Benchley: Romance Of Bermuda’s Wrecks
He once said Teddy Tucker brought the world to Bermuda and Bermuda to the world.
But novelist and ocean explorer Peter Benchley [pictured] deserves no small degree of credit for arranging the introduction.
The one-time White House speechwriter and “National Geographic” correspondent played a large role in nudging the Bermudian adventurer into the global limelight with his bestselling novel “The Deep” – a romanticised take on Mr. Tucker’s wreck-diving exploits – and the subsequent movie adaptation.
Mr.Benchley — grandson of legendary Algonquin Round Table humourist and critic- Robert Benchley — became smitten with both Mr. Tucker and Bermuda when he came to the island on a “National Geographic” assignment in the early 1970s.
“There’s no mountain hiking and the skiing is terrible, but everything else a vacationer could want is here,” the author of “Jaws” once jokingly said of the Bermuda.
What Mr. Benchley wanted more than anything during his visits — and he was a fixture on the island until shortly before his death in 2006 — was to dive the island’s shipwrecks.
An estimated 300 to 500 ships spanning four centuries came to grief both on the ring of coral reefs which encircle Bermuda and closer to shore.

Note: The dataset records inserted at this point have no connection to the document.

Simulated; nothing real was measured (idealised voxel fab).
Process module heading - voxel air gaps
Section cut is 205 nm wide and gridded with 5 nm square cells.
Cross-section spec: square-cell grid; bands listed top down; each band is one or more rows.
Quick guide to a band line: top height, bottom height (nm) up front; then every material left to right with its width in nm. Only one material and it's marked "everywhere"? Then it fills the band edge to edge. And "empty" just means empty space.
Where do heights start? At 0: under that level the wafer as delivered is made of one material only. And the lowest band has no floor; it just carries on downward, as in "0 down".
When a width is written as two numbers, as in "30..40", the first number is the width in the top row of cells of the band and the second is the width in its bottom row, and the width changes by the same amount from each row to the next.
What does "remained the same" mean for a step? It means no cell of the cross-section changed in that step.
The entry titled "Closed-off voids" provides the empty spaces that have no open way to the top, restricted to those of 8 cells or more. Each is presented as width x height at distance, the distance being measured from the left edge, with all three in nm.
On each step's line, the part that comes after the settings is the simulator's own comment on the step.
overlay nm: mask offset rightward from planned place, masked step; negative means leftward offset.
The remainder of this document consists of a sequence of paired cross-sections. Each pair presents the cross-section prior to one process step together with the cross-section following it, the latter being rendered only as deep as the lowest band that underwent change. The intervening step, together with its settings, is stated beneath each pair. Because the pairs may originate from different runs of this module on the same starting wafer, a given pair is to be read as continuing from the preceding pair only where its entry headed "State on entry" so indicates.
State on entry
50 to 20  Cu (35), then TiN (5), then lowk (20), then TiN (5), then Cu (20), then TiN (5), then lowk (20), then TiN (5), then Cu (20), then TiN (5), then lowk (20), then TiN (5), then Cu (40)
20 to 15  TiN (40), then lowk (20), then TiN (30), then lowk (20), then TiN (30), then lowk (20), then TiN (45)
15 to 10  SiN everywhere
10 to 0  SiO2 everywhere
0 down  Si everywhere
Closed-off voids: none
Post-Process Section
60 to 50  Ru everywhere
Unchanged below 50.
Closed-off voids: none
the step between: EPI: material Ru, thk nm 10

While researching his “National Geographic” Bermuda report, Mr. Benchley had interviewed Mr. Tucker and his wife Edna at their West End home and immediately fell under his rough-hewn spell.
“I met them [the Tuckers] in 1969 or ’70 when the ‘National Geographic’ sent me down to tell the story of Bermuda by the shipwrecks around it,” he later recalled. “And the way you did that of course was to be put in touch with Teddy Tucker. The man is a walking encyclopedia, one of the great autodidacts in the history of science.
Opening And Closing Sequences Of “The Deep”, Filmed In Bermuda In 1976
“Here is a man who, on his own, has become one of the world’s leading experts on everything from coins to ships, to nautical history, to underwater archaeology, to painting and glassware. Here is a man who had been dismissed for many years by serious scientists, and only now have they begun to realise that he knows 10 times more than most of them do.”
Not only was he enchanted with Mr. Tucker, the American journalist soon came to share his passion for exploring Bermuda’s shipwrecks.
Mr. Benchley chronicled his romance with Bermuda wreck diving in a 1989 travel article he wrote for the “New York Times.”
“What is this thing?” he wrote. “A ship, you say? Well, no. Not anymore. Once she was a ship, a few centuries ago. Now she looks like something that spent a hundred years in a food processor and another hundred in a trash compactor.
“She must have struck the reef over there and slid off into this sand hole and stuck, all of her, and wallowed and worked and rocked back and forth under the force of tide and current and countless storm seas, vanishing into the living coral and beneath the shifting sand until, back in 1983, a sharp-eyed Bermudian spotted an anomaly on the bottom and decided to investigate.
“What is she now? A ship? No longer. No more than a skeleton is a man. For what used to be 30 or 40 feet high, deck upon deck of bilge space and cargo space and living space; what used to carry stout masts and square sails; what was home to bold and questing men (or were they fearful, unwilling voyagers impressed from squalid dockside taverns?) has been squashed into a lumpy paste six or eight feet thick.
“It is unlikely that she will ever yield answers to her mysteries, for there is nothing special enough about her to warrant expensive, exhaustive academic exploration. She was of ordinary design — the Chevy truck of her day– carrying ordinary cargo on ordinary routes.
“But to me she is wonderful, for she lets me touch the past. To feel a strand of rope that no man has touched in more than 200 years, to plunge a hand into a mass of indigo unseen since before America’s Revolution, to fan away the sand and uncover a pair of leather shoe soles, one with a raised heel indicating a short leg or a clubfoot – these sensations allow me to travel in time on a ship of my own imagining.
“I choose not to dwell on the fact that my good fortune is the direct result of their ill fortune, of their stupendously bad luck in sailing east across the trackless Atlantic in blissful ignorance that they were heading directly toward the one infinitesimal speck in all the sea that could send them to the bottom: Bermuda.”
Mr. Benchley was an advisor to the Bermuda Underwater Exploration Institute on East Broadway — which features permanent displays commemorating his friend and mentor Mr. Tucker’s exploits — and penned a second bestselling sea yarn set in the island’s waters, the 1991 novel “Beast.”